Note: This is part 2 of a series. You can read part 1 here.
Who are the Greeks and where did they come from? Who were their ancestors and where did they live? The Greeks have a written history stretching back more than 3,000 years, and you could argue the modern scientific field of archaeology cut its teeth on Greek prehistory. And unlike most of the world’s nations, the ancient mythos and oral history of the Greeks are extensively documented in works of literature, like the Iliad, so central to Western culture’s self-conception. To a great extent, we know where the ancient Greeks thought they were from because their origin legends were recorded and written down. We can “ask” the ancient Greeks themselves.
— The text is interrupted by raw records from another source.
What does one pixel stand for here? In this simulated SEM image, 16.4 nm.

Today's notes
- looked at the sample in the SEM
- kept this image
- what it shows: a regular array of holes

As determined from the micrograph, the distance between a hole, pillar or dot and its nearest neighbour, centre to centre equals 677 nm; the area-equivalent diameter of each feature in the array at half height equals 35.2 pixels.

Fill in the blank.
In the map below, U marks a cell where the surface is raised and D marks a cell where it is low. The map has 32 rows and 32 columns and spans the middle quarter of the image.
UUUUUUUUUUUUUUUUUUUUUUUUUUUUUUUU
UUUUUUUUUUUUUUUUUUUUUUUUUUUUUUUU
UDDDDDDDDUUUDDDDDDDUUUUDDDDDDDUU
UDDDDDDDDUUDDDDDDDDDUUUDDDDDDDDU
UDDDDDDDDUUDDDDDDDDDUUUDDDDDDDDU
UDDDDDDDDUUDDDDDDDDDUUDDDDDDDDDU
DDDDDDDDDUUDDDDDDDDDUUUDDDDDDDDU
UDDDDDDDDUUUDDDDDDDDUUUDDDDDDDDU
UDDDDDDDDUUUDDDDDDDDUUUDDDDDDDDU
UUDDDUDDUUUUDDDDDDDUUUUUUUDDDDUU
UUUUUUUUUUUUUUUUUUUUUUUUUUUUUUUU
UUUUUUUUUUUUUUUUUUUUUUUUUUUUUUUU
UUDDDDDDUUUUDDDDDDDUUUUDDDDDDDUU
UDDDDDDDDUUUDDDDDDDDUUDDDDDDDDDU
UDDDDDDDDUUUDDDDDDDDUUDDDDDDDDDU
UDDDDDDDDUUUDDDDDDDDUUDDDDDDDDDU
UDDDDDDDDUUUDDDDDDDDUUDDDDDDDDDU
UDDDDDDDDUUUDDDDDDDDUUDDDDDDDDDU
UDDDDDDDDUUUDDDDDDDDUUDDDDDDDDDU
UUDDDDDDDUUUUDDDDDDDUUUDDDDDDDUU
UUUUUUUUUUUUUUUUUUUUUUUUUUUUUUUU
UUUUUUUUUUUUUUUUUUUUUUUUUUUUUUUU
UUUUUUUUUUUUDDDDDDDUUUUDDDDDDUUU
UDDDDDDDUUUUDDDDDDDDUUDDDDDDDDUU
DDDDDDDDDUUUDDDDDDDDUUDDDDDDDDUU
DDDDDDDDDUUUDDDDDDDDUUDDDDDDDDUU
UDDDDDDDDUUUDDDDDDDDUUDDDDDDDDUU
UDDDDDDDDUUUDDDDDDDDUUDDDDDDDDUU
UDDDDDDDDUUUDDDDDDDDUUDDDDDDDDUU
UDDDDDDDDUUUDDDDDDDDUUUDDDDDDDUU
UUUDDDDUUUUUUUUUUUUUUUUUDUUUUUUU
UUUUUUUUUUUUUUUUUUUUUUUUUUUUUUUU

But the copiously documented myths passed down to us do present us with origins both fantastical and exotic. Separating recollected history from invention can be tricky, even for scholars who dedicate their lives to the project. In the realm of fantasy, many classical Greeks, including the Athenians, insisted that they were autochthonous, indigenous and sprung from the soil of Hellas. Others, usually elite families, claimed to hail from foreign and exotic lands. Pelops, the founder of the House of Atreus from which kings Agamemnon of Mycenae and Menelaus of Sparta sprang, was an easterner from somewhere in Anatolia, perhaps Phrygia. Cadmus, who founded Thebes was reputedly a Phonecian, while Danaus, a king of Argos for whom the Greeks are named in the Iliad as Danaans (“tribe of Danaus”) was Egyptian.
The exogenous origin of so many Greek heroes and ruling dynasties likely reflects real contact of the Dark-Age Hellenic tribes with traders from Egypt and the Levant. These outsiders were the ones who reintroduced writing in the form of an alphabet and stimulated Greek social and political ideologies during the Archaic Age (both the legendary originators of the political and social structure of classical Athens and Sparta, Solon and Lycurgus, were said to have traveled abroad). The tales of exotic kings are similar to Virgil’s claim that Romans descend from Trojans in the Aeneid or the urban legend that the modern British House of Windsor’s practice of circumcision derives from its belief that it descended from ancient Israel’s House of David. These myths added the glamor of antiquity to the ruling caste of a people who were new members of the ancient congress of nations.
But just as the House of Windsor does not descend from the House of David (nor from Wotan through the House of Wessex), so the ancestors of the ancient Greeks’ ruling class were not actually in the main Egyptian, Phrygian or Phoenician.